Ah, I'm a stooge of ESPN talk. "Those guys hate Ohio State and the B1G and that's why you (I) think this team didn't have speed.
DaddyBigBucks;2079506; said:
Michigan State got more sacks against the Buckeyes than Florida did. But they're from East Lansing, so the claim of superior speed doesn't fit the narrative.
Or maybe Hardy and Gholston have the same kind of speed advantage over the Bucks? I didn't say the Big 10 didn't have speed. I said that in a side-by-side comparison it looked to me as if Florida and Oregon had more speed than Ohio State and Wisconsin.
Ohio State gave up kick return touchdowns to the likes of Iowa and Wisconsin in the past couple of years. But Corn and Cheese do not produce speed.
Or maybe Johnson-Kohluianis and Toon have speed? They also gave up a ton of return yards to a Miami team that couldn't do much else, but hey, what the hell could that have to do with speed? Maybe those guys wore greased jerseys.
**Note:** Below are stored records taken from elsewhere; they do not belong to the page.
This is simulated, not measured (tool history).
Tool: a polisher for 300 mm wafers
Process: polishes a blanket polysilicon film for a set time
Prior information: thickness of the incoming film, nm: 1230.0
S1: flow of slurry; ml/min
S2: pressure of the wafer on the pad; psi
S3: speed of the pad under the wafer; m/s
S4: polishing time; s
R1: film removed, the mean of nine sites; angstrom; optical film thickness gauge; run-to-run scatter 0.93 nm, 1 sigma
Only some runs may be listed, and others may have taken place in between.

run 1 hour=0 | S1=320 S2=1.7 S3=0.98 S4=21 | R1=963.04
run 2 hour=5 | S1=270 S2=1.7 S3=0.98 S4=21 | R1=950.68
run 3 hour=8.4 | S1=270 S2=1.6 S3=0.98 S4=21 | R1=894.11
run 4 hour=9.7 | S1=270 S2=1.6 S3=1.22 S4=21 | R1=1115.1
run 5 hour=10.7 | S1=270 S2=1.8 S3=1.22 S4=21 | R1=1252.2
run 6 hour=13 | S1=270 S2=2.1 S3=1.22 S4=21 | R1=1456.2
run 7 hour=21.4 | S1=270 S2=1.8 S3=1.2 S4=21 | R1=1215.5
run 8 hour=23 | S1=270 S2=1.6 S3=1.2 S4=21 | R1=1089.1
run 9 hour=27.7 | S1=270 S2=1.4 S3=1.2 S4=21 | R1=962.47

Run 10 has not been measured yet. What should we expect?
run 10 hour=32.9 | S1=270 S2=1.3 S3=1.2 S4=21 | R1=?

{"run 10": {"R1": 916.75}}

Ohio State's receivers had a hard time getting open against a lot of B1G teams this year. I'd love to hear what narrative includes this little factoid.
Maybe until Posey arrived on the scene there was no deep threat... and what did Posey bring to the situation? Speed. Why couldn't guys playing "speed" positions get open if not for a lack of speed?
Florida has claimed, just as other teams have this year, that Brewster was an easy read and they were able to jump the count.
And a slow coaching staff didn't correct that? So now coaching mental speed enters the picture?
The end-around to Posey was a play that even I was able to read within a half second of the snap, so it's no surprise that the Gator defense was in position.
And because Bostic could read the snap he was able to get to Posey before the blocker could get to him. So now we see that Florida is slow, but they have better peripheral vision.
Running Dave, Dave, Draw for long stretches must have caught the Gator defense off guard. Oh wait, no it didn't.
Back to mental speed again. Bollman didn't make adjustments as fast as Florida's DC did.
The point of all this is that it is easy to play fast when you know what is coming. Florida's defense did. Ohio State's defense didn't.
The French would have stopped the Germans in the Ardennes, but the fifth column gave their plans away.
Finally, I will close with an unprovable rhetorical point because this is a pointless discussion anyway: Ohio State is very probably the fastest 6-7 team in the country. Speed is not this team's Achilles Heel. Speed is not the reason this team lost 7 games including the last 4. Execution, or rather the lack thereof, is the reason that the 2012 Buckeyes were not very good.
This team was torn apart by the loss of the coach, the QB (and single best athlete in the conference, possibly all of CFB), the loss of their best running back, the loss of their best receiver and only deep threat and the loss of experienced linemen. In this particular game a blocked punt, a 90 some yard kick off return, an inability to reach the edge on offense and defense, an inability to get receivers open, it seems fair to me to speculate that just maybe speed was a factor. That or better peripheral vision.